The Instinct to Political and Economic Suicide – Sympathy for the Devil

The Greek voters decided to go with the bail-out party rather than the “damn the torpedoes” left. There is a part of me that is happy for my retirement funds and a part of me that is disappointed that the people of Greece decided not to stick it in the eye of the European elite.  Sometime, somewhere, somehow some one is going to walk away from the the government/bank feudal overlords who have made it impossible to walk away while they ring every last cent from the working poor.

Russ Douthat puts it this way in his NYT column:

When a system the entire European establishment promised would deliver prosperity and stability delivers political paralysis and 20 percent unemployment, it becomes hard to convince voters that they have much to lose by listening to extremists and radicals instead.

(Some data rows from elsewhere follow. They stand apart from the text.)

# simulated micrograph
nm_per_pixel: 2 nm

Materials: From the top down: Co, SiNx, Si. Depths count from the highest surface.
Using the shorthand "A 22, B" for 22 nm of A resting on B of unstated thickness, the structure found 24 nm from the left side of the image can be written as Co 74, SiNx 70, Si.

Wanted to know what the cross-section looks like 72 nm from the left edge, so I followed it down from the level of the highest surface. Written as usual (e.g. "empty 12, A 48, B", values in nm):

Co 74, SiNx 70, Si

Second, countries that vote to stay the course now may find that they lose their right to vote at all in the future. The answer to the current crisis, every eurocrat agrees, is further integration: In the words of Germany’s Angela Merkel, “not just a currency union,” but also “a so-called fiscal union, more common budget policies … [and] above all a political union.”

Unelected technocrats are calling the shots for the 27 nations of the Eurozone.

Now the only way to restore national sovereignty is to flirt with economic suicide, the devil himself, economically speaking.

Americans have an instinct toward sovereignty. But we found out during the 2008 crisis that the choice before us was to let the banks get away with it, actually pay their top brass more money, and allow them to consolidate power into now just five large banks instead of the larger number before the crisis so that “too big to fail” continues was a way of life — and all of this at taxpayer expense OR face economic ruin. The gun was to the head of the citizen.

In this situation many Americans felt themselves flirting with economic suicide. If the way to stop the madness was economic collapse for a time, so be it. Better be rid of these cannibals and take a trip through hell than pay one more bank fee. The New Hampshire motto sprung to life again – live free or die. The banks called out cards and the citizens folded. You can get some idea from this what was happening in Greece.

At some point dignity and honor are sufficiently trammeled underfoot that economic survival’s luster begins to tarnish. How far does the wage earner go before he finds that he is in fact a slave and is without choices? How long before he finds out that it can and will only get worse? Maybe at some point the citizen will pull the trigger and stop the madness of debt, higher taxes as a way of life, and the collusion of banking and government.

I have had many friends over the years who have committed economic suicide over a principle. They have had jobs and careers that went a step too far in demanding that they sell their soul to something destructive and dark, to participate in an act or loyalty that was so destructive of the human spirit, theirs and others, that they had to walk away.

Soon there might be enough of those people who had rather suffer in the fight for a new way than succumb to the darkness rolling in. Some Greek citizens saw the feudalism for what it was and simply said “no more.” Maybe the banks’ awareness that they are jeopardizing their own interests will warn them to pull back. Probably not. But who will wade into the waters?

Meanwhile the church is quiet over this new slavery. It rightfully deals with many of the moral issues that threaten human flourishing. But is virtually absent from this discussion. I wonder why.